Friday 11 June 2010

How to stop running RMAN jobs in OEM Grid Control

Life became very easy after Oracle's invention of OEM Grid Control. That is what Oracle promised us when they invented it. A couple of months ago one of my colleagues asked me to schedule backup jobs. In the past I made very nice OS scripts in order to make a backup. But now with OEM Grid Control being available for quite some time, I thought let's try making backups using OEM Grid Control.

 
 

And yes it works fine. Grid Control makes quite interesting RMAN scripts. You can schedule these RMAN scripts. At one glimpse you can see all your backup jobs and the status of these backup jobs in the job activity list. Also you can see if these backup jobs have successfully run. For script kiddies OEM Grid Control is bad news, because it makes scripts for you. But if you like to be wizard kiddy, you feel to be in heaven.

 
 

But after some while
, life with OEM Grid Control turned out not so nice. After some proper backup runs, I found a backup job which remains status running. The next day a new backup job for the same database was automatically started. But this job got immediately status "1 problems".  It turned out that the job was not started because Grid Control says: "An execution in one of the previous runs of the job was still running."

 
 

So I thought: let's stop the running job. So I did. Then Grid Control told me: "The job execution was stopped successfully. Currently running steps will not be stopped." So I thought: life is easy again. But it turned out that this was not true. The running job got status "Stop Pending" and remained this status.

 
 

So I thought: let's kill the running step. So I did. But then Grid Control says: "The step was not killed because it has already completed." But the job remains in status running.

 
 

So I thought: let's delete the job. (what else should you do if OEM Grid Control refuses to listen). So I did, but then OEM Grid Control says: "The specified job, job run or execution is still active. It must finish running, or be stopped before it can be deleted. Filter on status 'Active' to see active executions."

 
 

Doom scenarios as: I will never be able to make a backup anymore of this database, came in  my mind." But finally Oracle Support send me this script:

DECLARE
jguid RAW(16);
BEGIN
SELECT job_id
INTO jguid
FROM mgmt_job
WHERE job_name = '<name of your job>'
AND job_owner = '<owner of your job>'
;
mgmt_job_engine.stop_all_executions_with_id(jguid,TRUE);
COMMIT;
END;

You have to run this script under user sysman on the OEM Grid Control repository database. You can find the name and owner of the job in the job activity list. Using this script I was able to solve my problem. The running job was deleted.
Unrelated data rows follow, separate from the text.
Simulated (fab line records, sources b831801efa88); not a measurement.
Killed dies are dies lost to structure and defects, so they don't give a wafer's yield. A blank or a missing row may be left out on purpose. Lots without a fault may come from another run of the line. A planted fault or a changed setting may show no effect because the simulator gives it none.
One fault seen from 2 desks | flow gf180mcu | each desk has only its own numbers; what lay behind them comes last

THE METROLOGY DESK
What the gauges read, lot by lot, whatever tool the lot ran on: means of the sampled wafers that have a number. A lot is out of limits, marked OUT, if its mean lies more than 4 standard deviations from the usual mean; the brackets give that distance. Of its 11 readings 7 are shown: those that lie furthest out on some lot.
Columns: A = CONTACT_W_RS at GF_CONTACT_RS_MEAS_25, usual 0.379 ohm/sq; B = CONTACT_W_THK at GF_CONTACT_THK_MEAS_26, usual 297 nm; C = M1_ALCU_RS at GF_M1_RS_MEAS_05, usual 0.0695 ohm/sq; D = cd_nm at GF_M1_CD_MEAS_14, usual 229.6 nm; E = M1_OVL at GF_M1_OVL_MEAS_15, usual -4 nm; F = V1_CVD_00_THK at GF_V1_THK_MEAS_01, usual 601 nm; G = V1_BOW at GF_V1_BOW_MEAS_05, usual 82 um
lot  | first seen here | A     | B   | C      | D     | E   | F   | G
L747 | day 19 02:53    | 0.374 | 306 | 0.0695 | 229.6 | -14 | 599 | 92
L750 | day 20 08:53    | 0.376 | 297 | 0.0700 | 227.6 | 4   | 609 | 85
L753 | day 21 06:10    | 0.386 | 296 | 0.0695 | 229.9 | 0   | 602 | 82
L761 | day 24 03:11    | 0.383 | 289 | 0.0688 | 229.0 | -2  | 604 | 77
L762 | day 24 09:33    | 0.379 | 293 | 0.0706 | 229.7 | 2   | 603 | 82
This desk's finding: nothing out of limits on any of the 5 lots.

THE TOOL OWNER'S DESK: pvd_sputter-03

However I had to schedule a new backup job for this database again. This script deletes all runs of this job and so also the next occurrences of this job.

So if you ever run in a similar kind of problem then you can solve it by running this script and schedule a new job again.

Now life is easy again using OEM Grid Control, but not that easy as they promised us at first. 

It is not clear to me why sometimes a job remains in status running.

2 comments:

Pavel said...

Thanks, this helped me!

That Compost Guy said...

We have found that you can do a Stop on the job that's running, then a Force Stop on it and it will stop that job and leave any scheduled jobs in the queue.